There I was, sitting in a bar in Toronto last week, with nothing on my mind, when by and by I got to thinking about how to while away time.
I had ordered a drink and an appetizer of butter chicken and was waiting for the food.
From where I was sitting I could see the cold wind blowing outside. There were a couple of pedestrians scurrying home, scrunched against the wind, puffed like a cocoon in their winter clothes. Maybe they all lived there. Maybe they were going to work. I don’t know. It was hypnotic to watch them wandering up and down the streets. How cold they must feel. What could warm them up? Coffee? Tea? Maybe a warm fire and a blanket? Surely, somewhere in their consciousness, no matter what state of mind they are in, these warm images flicker involuntarily into their thoughts? Their bodies, craving for heat and rest, must generate visions of red and orange flames crackling somewhere, no matter how blurry the rest of the vision be?

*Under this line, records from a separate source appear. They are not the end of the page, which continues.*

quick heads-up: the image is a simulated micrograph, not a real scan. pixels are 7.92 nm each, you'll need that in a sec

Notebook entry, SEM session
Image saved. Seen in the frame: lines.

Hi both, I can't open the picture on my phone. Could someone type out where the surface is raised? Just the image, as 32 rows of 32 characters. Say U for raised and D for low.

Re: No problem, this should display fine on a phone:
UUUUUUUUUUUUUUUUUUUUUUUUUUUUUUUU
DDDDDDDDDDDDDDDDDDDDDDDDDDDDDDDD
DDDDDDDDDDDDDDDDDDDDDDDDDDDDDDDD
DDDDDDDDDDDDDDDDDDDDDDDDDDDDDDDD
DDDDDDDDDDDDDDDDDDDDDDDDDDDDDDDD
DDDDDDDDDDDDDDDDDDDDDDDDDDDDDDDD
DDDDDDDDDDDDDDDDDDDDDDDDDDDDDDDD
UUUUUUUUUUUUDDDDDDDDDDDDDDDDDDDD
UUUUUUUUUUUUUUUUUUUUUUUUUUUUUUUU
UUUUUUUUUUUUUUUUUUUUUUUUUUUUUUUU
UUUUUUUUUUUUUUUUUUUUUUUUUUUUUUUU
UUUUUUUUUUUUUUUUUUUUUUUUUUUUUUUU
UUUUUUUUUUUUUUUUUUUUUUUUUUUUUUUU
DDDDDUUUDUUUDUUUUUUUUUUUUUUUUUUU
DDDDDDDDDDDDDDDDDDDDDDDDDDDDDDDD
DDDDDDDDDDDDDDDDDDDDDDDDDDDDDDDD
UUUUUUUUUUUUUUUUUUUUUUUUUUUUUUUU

Casting my eyes around I saw a lady at the lounge someways away from me. She was raising her wine glass to her mouth, lips pulled back to reveal a wolf-like grimace as she sipped her wine. She must have been around 45 – not a good 45. Was it true that women in their 40s are the most insecure? They must feel like they were being looked over, their lives coming to an end as objects of desire. How would they feel when men look through them at young girls?
Do they feel like pillars blocking the view of an orchestra from the mezzanine floor?
Once I had gone to a concert in New York but had to leave halfway through because I could only see the stage partially. I knew it when I booked the tickets, so in reality, I should not be complaining. But when I actually sat in the seat and found half my view blocked by a pillar I was more dismayed than I thought I would be. As the concert went on I started fidgeting in my seat. Pretty soon, I realized, I could only concentrate on the pillar. I could see the tabla player making faces at the pillar and sitar sound wafted out from behind the pillar in response.
There were many well-dressed patrons in that concert. Distinguished people with gray hair, who give the impression that they must have been really great looking in their youth.
This 45-year-old on the other hand looked frumpy.
She was white and pasty. Somehow she reminded me of lots of empty wine bottles and large jewelry. I don’t know why women wear those large rings and big belts and ugly glasses. They make ugly people look uglier. Pretty girls can pull anything off.
Talking of pretty girls, Jun’ichiro Tanizaki, in the book I had cleaved on the table upside down, remarks that the Japanese girl has a softness that the American girl can never aspire for. Or was it cats he was talking about? Eitherways, I think it applies to women. Do women think the same of men? Maybe they do. It would be interesting if the frumpy woman was, in turn, surveying the room thinking, “these men all look so boring, I wish I was in Morocco”.
Then it struck me that maybe it was the lighting that made her complexion so. Because in a reflection in the mirror behind her, it surely couldn’t be her, the elegantly poised posture, and the curving nape and straight hair.
How light changes the way we look. Pretty from one angle, dominant from below, suppliant from above, cunning from afar.
Do women like sitting in the dark too?
It was getting really dark outside. The concierge was standing under the heating coils outside near the valet parking. How we are all men of myths. Men in uniforms are attractive we are told. Maybe that’s true. I certainly dream of women in French parlor maid attire. But then it suits only some people. Tall, leggy, slim women. I don’t even know any such people in real life. I know many middle-aged men though. Middle-aged men who also don’t seem like they would know of such women.
Maybe it is true that men age more gracefully than women. This woman was 45 and I already think of her as a has-been. Maybe she must have been a real beauty sometime ago. She does not look like it though. I feel sad sometimes that I do not know pretty women. Women who look good eating ice-creams for example.
But ice-creams don’t melt in winter in Toronto. Toronto has miserable weather, especially if one likes tropical and humid weather. Singapore weather is best suited for sticky long fingers with maroon nail polish and dripping Gula Melaka all over. I should have tried Gula Melaka when I was in Singapore. Along with some cream pies, and pandan kuehs and wanton mee.
Here I was eating butter chicken and drinking whiskey in Toronto in the cold weather.